‘Constant thinking will not take you far from the place you are now. Actions will.’
Max Lukominskyi • The Mission
You can think till the cows come home, but you’ll make no progress unless you start doing. Until you start translating your thoughts or ideas into actions, they’re worthless. The best thought out ideas are worth nothing unless executed. A bad idea carried out will do more for you than a good idea that isn’t. Even with a bad idea, you’ll have something to build on or learn from, and it may inspire you in ways you didn’t think was possible. Think about that. As a creative, you should be producing more ideas than actually thinking about them. On paper it sounds unintuitive, and frankly a little daft, but you’ll end up achieving more than you think. Actions will carry you further than thoughts.
‘Don’t Overthink. Do.’
Thomas Oppong • Medium
There’s a sweet spot between jumping head first into an idea without much thought, and over-thinking it to the point of not carrying it out at all. Ideas should need to pass a criteria that you weigh based on your goals, but over-thinking them can lead to doubt, which can lead to inactivity. You can never make things perfect in your mind; your thoughts are continually in motion. Imperfect. Switching between dreams, expectations, and reality. Getting started allows you to gain momentum through the self-doubt. Be wary of over-thought, because even great ideas can be dismissed.
‘Live like everything is on the line. Know intuitively that whatever you have in your life is a bonus.’
Benjamin P. Hardy • Inc
With the amount of daily distractions around us, it’s pretty easy to get derailed. It can become difficult to find the time and motivation to address certain goals and ambitions, so they are put on the back-burner. The problem is, the longer they’re idle and not being addressed, the more likely they’ll end up being scrapped. The truth is, you can be excited about your ideas and ambitions one day, but feel the opposite the next. This is a pretty common cycle that most creatives struggle with — I know I do. There’s one ingredient missing, and it’s not passion. It’s urgency.
Urgency can give you an overwhelming desire to resolve something before it’s too late—even when you don’t feel like it. If you only had one day on this planet to make an impression, what would you do? What purpose would give you enough urgency to want to execute above all else? It’s likely that with only a limited time available, you would narrow your focus pretty quickly, and your productivity would go into overdrive. Find a purpose which will give you urgency, and appreciate any little contribution you can make to it. Make every minute count.
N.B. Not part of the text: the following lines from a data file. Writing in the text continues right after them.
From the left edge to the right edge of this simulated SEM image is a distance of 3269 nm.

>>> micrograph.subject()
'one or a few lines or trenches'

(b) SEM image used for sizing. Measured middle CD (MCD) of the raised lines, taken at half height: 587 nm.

‘If you’re not throwing things away you aren’t replacing them with anything better.’
Adam Darowski • Interface Lovers
Good is a smokescreen that prevents you from seeing great, because it’s challenging to dismiss an already good idea to order to pursue a better one. Knowing when a good idea can be even better is a fine art that requires generating and throwing away lots of ideas, with tons of iteration along the way. Every creative should learn to be comfortable with that. One technique to make that easier is to simply green light as many ideas as possible, no matter how bad they are. It can be liberating for productivity because you are generating without too much concern — the door is left open for you to embark on as much creative exploration as possible.
This is how idea generation can be successful; it’s about putting lots of initial options on the table. Paint with bigger brush strokes instead of wasting too much thought on a single idea. You can’t afford to be too deep into one idea at the very beginning. Once you weigh the options, you start applying selective perfectionism. Too much perfectionism can harm your creativity and have an impact on your productivity, but a small dosage applied in certain areas can help take your ideas to the next level.
‘You’ll only get better if you learn to take advantage of the feedback that is given to you.’
José Torre • uxdesign.cc
Regular feedback is great for productivity. It is the lifeblood of any good creative, especially in the early stages of their career—you have to take tactical advantage of feedback whenever you can. It’s much harder to be self-critical and accurately analyze your own flaws without experience, because pride and bias can cloud your judgement. Designers, for example, have a natural tendency to defend their own work at all costs—subjectively or with post-design rationalization.
The best way to improve is to share your work early, and frequently—even when it’s unfinished. Always be ready to expect the unpleasant so you’re less likely to take it personally. Even if you don’t receive constructive feedback, simply showing your work to others can induce a form of self-consciousness; elevating a sense of perception about how you feel about it out in the open. Flaws are more apparent to you than when reviewing alone.
The more comfortable you are with feedback and leveraging it on a regular basis, the less concerned you’ll be with anticipating what others might think and put more focus on the execution. You’ll concern yourself more with being productive, and have an urgency to create without over-thinking.